The former can be divided into three groups:

  1. perforance problems that were caused by the theme I used.
  2. performance problems that were caused by my own content.
  3. performance problems that were “caused by” Github Pages caching strategy.

Thankfully, with enough effort, I can fix all of the above. How?

  1. I have the source code for the theme, I need get my hands dirty and optimize it.
  2. I can alter my content and/or run optimizers to make serving my content faster.
  3. I actually had Cloudflare set up, but wrongly configured.

Experiments

I needed to conduct experiments to figure out the best course of action of each problem.
It needed to be easy to conduct them, that is - automate deploy steps.

I did some googling and eventually decided to use Gulp.
Gulp is a toolkit for automating painful or time-consuming tasks in the development workflow.

Gulp was easy to understand and tinker with. I started by building the workflow I needed, then adding all optimizations I needed.

I found out that I can run Google PageSpeed Insights locally, using a tool called psi, which made the whole process really easy.

After each phase I checked to see the results. At some point I started deploying the blog to make sure my CDN changes didn’t break anything. plus, I wanted to run bench tools I couldn’t run locally.

Optimizations

All the steps detailed below are part of my Gulpfile. Feel free to look at it & even offer suggestions. Remember, I’m not a WebDev so I’m probably doing some things wrong!

Minify html, js and css

I tried different tools and different configurations to gain the best result.

Optimize images

I tried different tools and eventually settled on a few.
I actually use two jpeg optimizers to achieve compress the images further.

A side note: I also used lossy compression mechanism.

Fix Render Blocking things

I Removed render blocking css by inlining the critical path and moving the rest to load asynchronously. Furthermore, I removed render blocking css, concatenated scripts and inlined others.

Fix Redirects

Disqus is the comment system I use. It looked like it was the reason I had so many (50+) redirect on each post. The solution was simple, all I needed was to disable anonymous cookie targeting

Remove unused or duplicate code paths.

The original theme had a lot of plugins that I didn’t use. Removing them made the theme a lot slimmer and readable.

Replace slow plugins

I replaced the custom share button with AddToAny. Actually, Icarus already supported AddToAny, but it didn’t really work.
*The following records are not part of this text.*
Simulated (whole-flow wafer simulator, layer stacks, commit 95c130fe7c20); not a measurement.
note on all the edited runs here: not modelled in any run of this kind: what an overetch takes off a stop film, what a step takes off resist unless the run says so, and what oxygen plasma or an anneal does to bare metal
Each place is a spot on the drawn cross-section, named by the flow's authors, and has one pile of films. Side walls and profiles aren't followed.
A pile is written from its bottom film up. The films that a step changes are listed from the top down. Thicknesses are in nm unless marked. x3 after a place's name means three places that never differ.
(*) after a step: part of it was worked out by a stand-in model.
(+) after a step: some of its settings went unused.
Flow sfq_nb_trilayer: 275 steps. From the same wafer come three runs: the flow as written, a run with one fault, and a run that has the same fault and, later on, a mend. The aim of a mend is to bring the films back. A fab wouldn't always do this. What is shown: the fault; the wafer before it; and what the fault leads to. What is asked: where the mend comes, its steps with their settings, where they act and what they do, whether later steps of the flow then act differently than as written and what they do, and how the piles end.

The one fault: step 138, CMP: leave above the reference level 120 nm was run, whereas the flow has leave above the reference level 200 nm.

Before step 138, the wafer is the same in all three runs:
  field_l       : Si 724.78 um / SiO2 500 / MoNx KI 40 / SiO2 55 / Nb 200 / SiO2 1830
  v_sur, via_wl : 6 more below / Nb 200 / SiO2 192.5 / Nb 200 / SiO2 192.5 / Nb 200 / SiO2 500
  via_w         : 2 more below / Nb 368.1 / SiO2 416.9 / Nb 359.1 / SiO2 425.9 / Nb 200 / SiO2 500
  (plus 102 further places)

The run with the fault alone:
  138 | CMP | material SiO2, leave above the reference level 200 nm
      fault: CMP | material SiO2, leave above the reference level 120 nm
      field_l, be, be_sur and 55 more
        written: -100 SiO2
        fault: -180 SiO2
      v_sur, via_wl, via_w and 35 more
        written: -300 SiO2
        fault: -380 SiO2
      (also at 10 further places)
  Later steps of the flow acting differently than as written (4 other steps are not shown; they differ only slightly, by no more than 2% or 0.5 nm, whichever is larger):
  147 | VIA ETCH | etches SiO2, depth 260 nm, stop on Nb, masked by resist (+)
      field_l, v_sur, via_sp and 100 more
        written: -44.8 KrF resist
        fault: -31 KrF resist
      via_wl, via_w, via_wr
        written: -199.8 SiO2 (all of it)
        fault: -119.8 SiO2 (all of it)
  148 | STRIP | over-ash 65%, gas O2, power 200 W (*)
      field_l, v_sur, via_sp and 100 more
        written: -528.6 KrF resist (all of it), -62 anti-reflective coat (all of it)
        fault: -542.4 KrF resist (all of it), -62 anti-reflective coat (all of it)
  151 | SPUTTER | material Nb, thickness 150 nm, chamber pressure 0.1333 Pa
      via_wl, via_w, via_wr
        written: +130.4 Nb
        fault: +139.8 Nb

I also replaced MathJax with KateX which is significantly faster.

The theme came with custom search functionality which works really well. The problem was that it downloaded a json representation of all my posts (including text!), which was redudant.

I removed everything except the bare minimum and updated the code to only search titles, categories and tags.

Optimize fonts

I used IcoMoon to remove unused FontAwesome icons. FontAwesome went from 500k to 40k (!). I also removed unused Source Code Pro & Open Sans fonts.

Tune Cloudflare Performance

Cloudflare was my CDN of choice. Not because it’s the best (it might be), but because it’s free :)

Anyhow, I configured Cloudflare to cache my entire website, and as a result, added a Gulp task to invalidate Cloudflares cache on deploy.

I also turned on Rocket Loader. Rocket Loader is a general-purpose asynchronous JavaScript loader coupled with a lightweight virtual browser that almost always improves a web page’s window.onload time.

Remove Disqus

Most of my posts take around 500k. 200k for content, and 300k to load Disqus (!).

I decided to remove Disqus and replace it with Gitment, a comment system based on GitHub Issues, which can be used in the frontend without any server-side implementation.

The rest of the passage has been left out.